According to one embodiment, the techniques described herein are implemented by one or more special-purpose computing devices. The special-purpose computing devices may be hard-wired to perform the techniques, or may include digital electronic devices such as one or more application-specific integrated circuits (ASICs) or field programmable gate arrays (FPGAs) that are persistently programmed to perform the techniques, or may include one or more general purpose hardware processors programmed to perform the techniques pursuant to program instructions in firmware, memory, other storage, or a combination. Such special-purpose computing devices may also combine custom hard-wired logic, ASICs, or FPGAs with custom programming to accomplish the techniques. The special-purpose computing devices may be desktop computer systems, portable computer systems, handheld devices, networking devices or any other device that incorporates hard-wired and/or program logic to implement the techniques.
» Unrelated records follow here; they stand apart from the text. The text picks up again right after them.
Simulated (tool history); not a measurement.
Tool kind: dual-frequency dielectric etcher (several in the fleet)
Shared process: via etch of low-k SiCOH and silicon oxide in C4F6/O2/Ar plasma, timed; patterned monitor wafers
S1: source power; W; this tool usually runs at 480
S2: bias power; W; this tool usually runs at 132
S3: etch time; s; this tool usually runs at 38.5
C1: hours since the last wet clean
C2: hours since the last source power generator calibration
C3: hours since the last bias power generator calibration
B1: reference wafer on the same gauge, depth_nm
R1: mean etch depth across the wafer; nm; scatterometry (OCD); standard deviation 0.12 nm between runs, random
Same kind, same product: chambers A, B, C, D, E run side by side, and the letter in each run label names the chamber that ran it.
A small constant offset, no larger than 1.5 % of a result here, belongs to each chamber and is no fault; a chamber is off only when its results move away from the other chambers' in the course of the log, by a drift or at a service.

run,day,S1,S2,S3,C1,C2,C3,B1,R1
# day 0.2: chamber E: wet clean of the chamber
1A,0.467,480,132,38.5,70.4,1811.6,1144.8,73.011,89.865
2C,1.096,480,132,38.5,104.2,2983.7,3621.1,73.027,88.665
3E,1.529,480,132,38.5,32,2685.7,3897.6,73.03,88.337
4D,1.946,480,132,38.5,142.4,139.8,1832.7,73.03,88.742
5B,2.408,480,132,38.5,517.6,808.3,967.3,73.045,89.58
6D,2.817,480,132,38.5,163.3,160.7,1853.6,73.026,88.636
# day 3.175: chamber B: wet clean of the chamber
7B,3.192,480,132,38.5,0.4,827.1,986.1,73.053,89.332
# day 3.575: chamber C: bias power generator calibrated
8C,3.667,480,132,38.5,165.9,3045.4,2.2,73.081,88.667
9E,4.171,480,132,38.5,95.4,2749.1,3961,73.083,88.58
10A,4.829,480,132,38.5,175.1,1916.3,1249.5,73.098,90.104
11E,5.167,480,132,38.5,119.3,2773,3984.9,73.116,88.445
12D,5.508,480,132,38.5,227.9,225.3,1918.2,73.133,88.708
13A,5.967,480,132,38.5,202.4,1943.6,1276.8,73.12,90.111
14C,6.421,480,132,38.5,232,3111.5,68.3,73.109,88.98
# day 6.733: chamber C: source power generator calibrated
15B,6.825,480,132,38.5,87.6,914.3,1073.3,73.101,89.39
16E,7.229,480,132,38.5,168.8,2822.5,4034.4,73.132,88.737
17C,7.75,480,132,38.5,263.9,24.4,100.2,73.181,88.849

For example, FIG. 3 is a block diagram that illustrates a computer system 300 upon which an embodiment of the invention may be implemented. Computer system 300 includes a bus 302 or other communication mechanism for communicating information, and a hardware processor 304 coupled with bus 302 for processing information. Hardware processor 304 may be, for example, a general purpose microprocessor.


Computer system 300 also includes a main memory 306, such as a random access memory (RAM) or other dynamic storage device, coupled to bus 302 for storing information and instructions to be executed by processor 304. Main memory 306 also may be used for storing temporary variables or other intermediate information during execution of instructions to be executed by processor 304. Such instructions, when stored in non-transitory storage media accessible to processor 304, render computer system 300 into a special-purpose machine that is customized to perform the operations specified in the instructions.


Computer system 300 further includes a read only memory (ROM) 308 or other static storage device coupled to bus 302 for storing static information and instructions for processor 304. A storage device 310, such as a magnetic disk, optical disk, or solid-state drive is provided and coupled to bus 302 for storing information and instructions.


Computer system 300 may be coupled via bus 302 to a display 312, such as a cathode ray tube (CRT), for displaying information to a computer user. An input device 314, including alphanumeric and other keys, is coupled to bus 302 for communicating information and command selections to processor 304. Another type of user input device is cursor control 316, such as a mouse, a trackball, or cursor direction keys for communicating direction information and command selections to processor 304 and for controlling cursor movement on display 312. This input device typically has two degrees of freedom in two axes, a first axis (e.g., x) and a second axis (e.g., y), that allows the device to specify positions in a plane.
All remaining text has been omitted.